Happy Easter, everybody! I hope you managed to find all the Easter eggs the Easter bunny left for you this morning. I originally planned to go to the dawn church service, which I like doing, but when I woke up, my alarm clock said 9:15. I mean, in the end, who was I kidding? Oh well, I still had an Easter breakfast & went to a different one at 10:30!
Anyway, now I am cooking lunch – the first time I’ve cooked roast lamb by myself. Judging from the smell, it seems to be going rather well so far. This is where I wish ‘Google Nose’ (remember that April fools’?) actually existed. However, cooking a roast takes ages, so whilst I’m waiting, I thought I’d sit here with my cup of tea & see what I could dig up about Swiss Easter.
I’ll start off with things I’ve observed. For one, in terms of the amount of decoration and food available, it almost rivals Christmas. In the shops, you can buy decorated eggs and garlands with things like rabbits and hens on to hang up and decorate the house. Although there weren’t any decorations out and about in the city itself. Of course, there was also a slew of chocolate eggs, but also rabbits and hens. And cuddly Lindt bunnies! I was so tempted to get one (maybe they’ll be in some sort of post-Easter sale). Then there were the dyed eggs. Basically, they’ve already been boiled & the shells dyed in bright colours. You can get them all year round, but I remember my flatmate last semester told me that they were originally just an Easter thing. They still are though – you can buy them a lot more widespread, and you can buy pick-and-mix boxes & choose your own colours!
There are a lot more Bank Holidays too. Everything was closed on Vendredi Saint (Good Friday), as if it were a Sunday, and of course, nothing opened today either. Easter Monday tomorrow is another one. Some shops have stayed closed the whole weekend, including Maundy Thursday (the Thursday before Good Friday). I liked it, actually. It’s good to have some days when everything properly stops. Apart from all that, though, things have been fairly low-key. Given that many people live outside of Geneva, I’m not surprised. And apparently (although this has been passed down a grapvine of mutual friends to me), because Geneva’s a protestant (or puritan) city, it doesn’t do big, extravagant celebrations often (if that is true, it wouldn’t surprise me – I mean, in the UK, Oliver Cromwell was puritan, and when he ruled the country he cancelled Christmas! Killjoy).

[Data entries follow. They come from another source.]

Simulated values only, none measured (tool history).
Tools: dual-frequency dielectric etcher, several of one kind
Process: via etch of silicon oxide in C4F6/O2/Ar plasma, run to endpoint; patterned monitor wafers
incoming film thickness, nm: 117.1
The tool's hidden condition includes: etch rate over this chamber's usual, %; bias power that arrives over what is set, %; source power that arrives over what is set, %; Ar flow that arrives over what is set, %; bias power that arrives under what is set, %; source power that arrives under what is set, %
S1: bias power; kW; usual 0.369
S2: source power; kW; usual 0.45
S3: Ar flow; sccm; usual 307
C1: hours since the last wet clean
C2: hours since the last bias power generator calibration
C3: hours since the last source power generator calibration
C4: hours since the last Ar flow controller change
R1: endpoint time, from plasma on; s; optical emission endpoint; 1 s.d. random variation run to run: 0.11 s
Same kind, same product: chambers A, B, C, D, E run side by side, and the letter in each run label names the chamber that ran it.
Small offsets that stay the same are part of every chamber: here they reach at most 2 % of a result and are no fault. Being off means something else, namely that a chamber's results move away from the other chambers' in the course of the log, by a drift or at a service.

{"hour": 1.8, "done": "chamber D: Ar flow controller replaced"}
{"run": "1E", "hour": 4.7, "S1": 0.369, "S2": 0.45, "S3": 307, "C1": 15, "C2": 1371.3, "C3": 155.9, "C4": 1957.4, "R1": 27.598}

On to what I have researched!
For a start, while there are a ton of chocolate bunnies everywhere (and there is the infamous Lindt chocolate bunny), the Easter Bunny does not bring chocolate to Swiss children, the Easter Cuckoo does. Aparently, cuckoos are supposed to also be a symbol of luck and hope. Chocolate cuckoos and baskets can be found in lots of shops over Easter, so maybe some of the chocolate birds I thought were chicks were actually cuckoos. Then of course, there is the egg hunt, and the child who manages to find the most eggs gets another prize in addition to all the ones they’ve just found.
Other Easter traditions seem to be very local. One town in the Italian part of the country, Mendrisio, holds an annual re-enactement of the Passion on Maundy Thursday and Good Friday. There are musicians, horses, actors in elaborate costumes and backdrops lit up all through the old town. The tradition dates back to the 17th century.
In Romont, there is a procession of les Pleureuses, or the weeping women, on Good Friday. They walk through the streets bearing red cushions with symbols of the Passion on them, such as the nails and the crown of thorns. They also carry the handkerchief of Saint Veronica, which she used to wipe Christ’s brow, and which was imprinted with the image of His face.
And finally! Easter Monday is Zwanzgerle, which is a sort of egg-cracking game-competition thing. Basically, all the adults have 20 cent pieces, and all the children have their decorated eggs. The idea is, the adults try to break the children’s eggs by tapping them with the coin. If they succeed, they keep the coin and get the egg. If they fail, they give the 20 cent coin to the child. It’s all or nothing!
So there we have it, I hope you’ve been enlightened as I have. And I hope that you’ve all had an awesome Easter! The party starts here, guys, we’ve got another 50 days of Eastertide to go (well, depending on your denomination – I went to an Anglican liturgical service this morning)!